I took a break from Facebook, and I am slowly getting the pieces of my life back.

You’ve probably heard the phrase, “Don’t bite the hand that feeds you.” Well, this hand has not been feeding me. It has been starving me, one negative comment and unfriend at a time. This hand slaps me when I am down. It’s not a lifeline, it’s bondage. I am bound by what I can and cannot say. I am bound by over-sensitivities, writing something relevant, and cautionary tales as to why we ought to not to push buttons.

As a writer, leaving Facebook caused anxiety (our following can come by way of Facebook), but honestly, Facebook has its challenges and limitations on sharing information. If I can’t share it there, where can I share it? Will followers still read it? Will anyone still like it?

Getting off of Facebook is allowing me to live life again. To live in the most beautiful of life’s moments, in the memories I’ve been missing out on, but have been posting all about.

 Taking a break from Facebook is absolutely, unequivocally the best thing I’ve done in a long time.

I went from trying to be a people-pleaser into a place of freedom where I can simply be in the moment, in the room, and around a table with actual people.

The Last Straw…

I had already been thinking about taking a break from Facebook for quite a few months. I’d removed it from my phone and minimized engagement. However, those friendly little recent search reminders gave me easy access to the link, despite the fact that I didn’t have the application. And quite honestly, I lack the discipline to manage my time well, like the adult that I ought to be.

One day I was talking with a friend, (I use that term loosely because friends, in my humble opinion, should be someone you can talk to without risk of finding yourself in a later Facebook post. Although, truth be told many of us are guilty of this). This friend, while in front of me, nodded in agreement with me about the conversation we were having. However, the second she got home, she rattled off all the reasons my thinking was wrong to her Facebook friends …you know the ones with common ideologies, religious beliefs and political views.

She had every opportunity to disagree with me in person, while we shared a common space and trust, but she didn’t.

She didn’t put my name in her post because at that point I wasn’t a person. I was part of a broader conversation; a pawn to be used for political and societal purposes in who not to be. I was the point to be proven on faulty thinking and what is wrong with society.

What she did broke the trust in our relationship. And it broke me down. Her post did nothing but feed her ego. It affirmed her position through likes and agreeable comments. But it removed hope of two potential friends with the possibility of different viewpoints coming together in the common goal of unity.

THIS is why we can’t have healthy conversations.

THIS is why we can’t converse in productive ways.

THIS is why we are a polarized nation, devoid of unity.

It doesn’t need to be this way…

We can be united, despite our differences.

We can have different perspectives and still honor one another.

Unfortunately, our world doesn’t always see it that way. 
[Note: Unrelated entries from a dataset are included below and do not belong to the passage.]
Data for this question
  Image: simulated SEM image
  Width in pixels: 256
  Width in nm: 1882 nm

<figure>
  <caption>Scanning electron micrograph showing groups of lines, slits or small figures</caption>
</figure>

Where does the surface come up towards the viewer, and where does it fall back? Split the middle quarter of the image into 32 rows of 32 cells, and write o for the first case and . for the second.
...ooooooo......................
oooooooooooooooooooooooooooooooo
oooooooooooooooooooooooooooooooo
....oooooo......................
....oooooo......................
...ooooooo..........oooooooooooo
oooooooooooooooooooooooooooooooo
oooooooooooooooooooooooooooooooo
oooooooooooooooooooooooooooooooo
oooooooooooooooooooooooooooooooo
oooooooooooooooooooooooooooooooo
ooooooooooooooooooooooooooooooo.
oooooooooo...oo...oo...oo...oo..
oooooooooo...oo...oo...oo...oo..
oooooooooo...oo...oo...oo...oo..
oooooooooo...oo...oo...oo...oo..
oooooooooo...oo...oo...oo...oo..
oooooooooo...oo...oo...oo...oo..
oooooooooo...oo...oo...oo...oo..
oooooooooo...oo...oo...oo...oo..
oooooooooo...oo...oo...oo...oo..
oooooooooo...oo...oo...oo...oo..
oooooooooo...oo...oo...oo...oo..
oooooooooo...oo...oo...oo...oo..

We live in a world where if someone does not look, think or act like you, than most assuredly they are wrong. We then penalize one another on our perceptions, hunches and biases.

Truth be told, I am over it, and you should be too because this mask we wear on Facebook is not who we really are. This is our highlight reel, our very best moments broadcast for all the world to see. When the reel isn’t playing, it’s our political, societal and religious biases affirmed through the people we’ve allowed to be Facebook friends. And affirm they do, because anyone with an alternate viewpoint has been cast out of the inner-circle that is our bias, or at a minimum, we’ve chosen to quiet their voice by removing them from our feed.

Something has got to give in order to get us back to the table – the table where we share food, and memories, differences, and commonalities. There must be a shift back to community, to dining together, to agreeing to disagree. We should be able to sit and have a meal together, a healthy conversation, and actually enjoy it.

It’s time to lift our face from our phones and look in a person’s eyes, moving toward the hope of a better future.